Equilibrium and Stability of a set of equations

[xicor]

Homework Statement

Find the equilibrium and determine its stability for the model of Sec 1.4. Assume x and y are both
strictly positive (nonzero).

Homework Equations

Differential equations of section 1.4

(1/x)(dx/dt) = a₁ - b₁y
(1/y)(dy/dt) = -a₂ + b₂x

The Attempt at a Solution

I solved the two differential equations and got x(t) = e^t(a₁ -b₁y) and y(t) = e^t(-a₂ +b₂x) so once I had these I though of what happens to the equations when t approaches infinity but that's where I'm unsure because x and y are apart of each other eqation. Either both of them approach infinity as t approaches infinity and there is no equilibrium or there is something more complex that I can't seem to figure out yet.

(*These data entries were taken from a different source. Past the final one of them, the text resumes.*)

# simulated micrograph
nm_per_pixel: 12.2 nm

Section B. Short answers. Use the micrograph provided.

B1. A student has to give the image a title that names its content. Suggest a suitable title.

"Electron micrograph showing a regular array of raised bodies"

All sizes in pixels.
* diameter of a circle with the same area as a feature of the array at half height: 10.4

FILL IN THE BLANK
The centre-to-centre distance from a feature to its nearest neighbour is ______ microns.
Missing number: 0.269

Thanks to anybody who helps.

 

[Dick]

Homework Statement

Find the equilibrium and determine its stability for the model of Sec 1.4. Assume x and y are both
strictly positive (nonzero).

Homework Equations

Differential equations of section 1.4

(1/x)(dx/dt) = a₁ - b₁y
(1/y)(dy/dt) = -a₂ + b₂x

The Attempt at a Solution

I solved the two differential equations and got x(t) = e^t(a₁ -b₁y) and y(t) = e^t(-a₂ +b₂x) so once I had these I though of what happens to the equations when t approaches infinity but that's where I'm unsure because x and y are apart of each other eqation. Either both of them approach infinity as t approaches infinity and there is no equilibrium or there is something more complex that I can't seem to figure out yet.

Thanks to anybody who helps.

Those are NOT solutions to your differential equations. You are doing something very wrong. And you don't necessarily have to solve them. What are equilibrium points?

 

[xicor]

Well the concept I have so far is that equilibrium is where a state will persist forever but what I think I'm seeing now is that doesn't relate to the solutions but the differential equation where either (dx/dt) or dy/dt) are equal to zero. The equilibrium state would be where the differential equations are constant but I'm not sure how to use that definition in the forms the differential equations are currenly in.

 

[Dick]

Well the concept I have so far is that equilibrium is where a state will persist forever but what I think I'm seeing now is that doesn't relate to the solutions but the differential equation where either (dx/dt) or dy/dt) are equal to zero. The equilibrium state would be where the differential equations are constant but I'm not sure how to use that definition in the forms the differential equations are currenly in.

Yes, the equilibrium points are points where the solutions are constant functions. So dx/dt AND dy/dt are zero. Use that.

 

[xicor]

Well if I set the differential equations to zero I get the equilibrium points y=a₁/b₂ and x = a₂/b₂ but the question I now have is if these are the equilibrium points I don't see the usefulness in being able to figure out the stability since each differential equation is in respect of the other variable so the graph to find the stability would either always be zero or linear based on it's variable but not the equilibrium point. What is it I need to understand here in order to find the stability?

 

[Dick]

Well if I set the differential equations to zero I get the equilibrium points y=a₁/b₂ and x = a₂/b₂ but the question I now have is if these are the equilibrium points I don't see the usefulness in being able to figure out the stability since each differential equation is in respect of the other variable so the graph to find the stability would either always be zero or linear based on it's variable but not the equilibrium point. What is it I need to understand here in order to find the stability?

You only have one equilibrium point. (x,y)=(a2/b2,a1/b1). You need to figure out what the solutions look like near that point. You must have seen examples of how this is done in your course.